Terri Schiavo's death was met with sadness, anger, despair — and prayers — by supporters of her parents who had held a 13-day vigil outside her hospice.
Since March 18, when Schiavo's feeding tube was disconnected, a cadre of fervent demonstrators had gathered outside Woodside Hospice to protest. Some stayed round the clock, sleeping in tents or sleeping bags.
Thursday morning, people burst into tears and threw down the signs they had been carrying as word spread that Terri Schiavo had died. Many seemed lost at the news that the miracle they had hoped for had not come.
"You saw a murder happening," said Dominique Hanks, who had ridden her motorized wheelchair around the hospice every day since the tube was removed.

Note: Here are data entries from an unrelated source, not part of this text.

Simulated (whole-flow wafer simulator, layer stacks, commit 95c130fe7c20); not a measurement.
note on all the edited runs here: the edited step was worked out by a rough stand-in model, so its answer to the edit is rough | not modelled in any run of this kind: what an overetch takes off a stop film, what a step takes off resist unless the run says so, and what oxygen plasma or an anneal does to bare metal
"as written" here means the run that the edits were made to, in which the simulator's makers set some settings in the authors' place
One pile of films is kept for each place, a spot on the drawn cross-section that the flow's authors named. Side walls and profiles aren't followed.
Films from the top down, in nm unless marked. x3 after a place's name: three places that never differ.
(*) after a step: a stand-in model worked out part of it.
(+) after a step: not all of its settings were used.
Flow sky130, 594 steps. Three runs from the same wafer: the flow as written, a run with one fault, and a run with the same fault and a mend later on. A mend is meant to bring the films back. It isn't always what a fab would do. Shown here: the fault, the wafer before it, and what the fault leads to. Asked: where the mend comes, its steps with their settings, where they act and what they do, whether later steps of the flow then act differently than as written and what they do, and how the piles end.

"Everybody who denied her right to live are accomplices to murder, and God knows," Hanks said.
Hospice resident Ed Emerson was less emotional about the woman's passing.
"I'm glad it's over and we can get back to normal," said Emerson, 71, who uses a wheelchair and has battled heart and lung problems and a stroke. "It's been difficult for everyone. I'm sure she's happier right now."
Schiavo died around 9:05 a.m. Thursday, said George Felos, the attorney for her husband, Michael. Court-appointed doctors had ruled that she was in a persistent vegetative state, with no real consciousness or chance of recovery. Schiavo argued that his wife told him long ago she would not want to be kept alive artificially. His in-laws disputed that, and argued that she could get better with treatment.
News of the death did not filter into the crowd until nearly an hour later, and protesters blowing ram's horns and saying the Rosary continued their vigil, not knowing that she already was dead.
Upon hearing the news, Patrick Bautch, of Milwaukee, disgustedly tossed away a sign that said "President Bush, Please Help Terri."
"He could have done something," Bautch said. "He was supposed to be for life and he neglected his role. ... The value of human life has just gone down the drain."
A few feet away, a small group burst into hymns, singing the traditional song "How Great Thou Art" as Richard Jacobson, of Corning, N.Y., accompanied them on a tarnished trumpet.
Jacobson, who has been playing religious and patriotic music outside the hospice for the past three days, said he didn't really believe that Terri was dead.
"I'm not believing the report of man," he said. "God will raise her from the dead, and all the world will see it."
After the announcement, Mike Stafford, of Hollywood, Fla., stood before police — who had arrested more than 50 people trying to bring water to Schiavo — gave the Nazi salute and shouted "Heil Hitler."
"It's really sick what we've seen here," Stafford said.
Harvest Bashta, 15, of Chicago, sat on the grass outside the hospice, her face buried in her hands, tears rolling down her arms and splashing on the open pages of her Bible. After hearing of the death, she said the passage "Whose report shall we believe" kept running through her mind.
"I just don't want to believe it, but if it is true, it is a very sad day for our nation," said the high school sophomore, who dedicated her spring break to join the vigil.
"It grieves my heart to know that God's heart is grieving. God's desire's never to have death happen unjustly," Bashta said.
Kathy Dorrell, 33, from Temple, Ga., has been at the hospice since Saturday with her husband and baby daughter.
"I know Terri has a new life, a new body. She's singing, she's dancing, she's praising God," Dorrell said.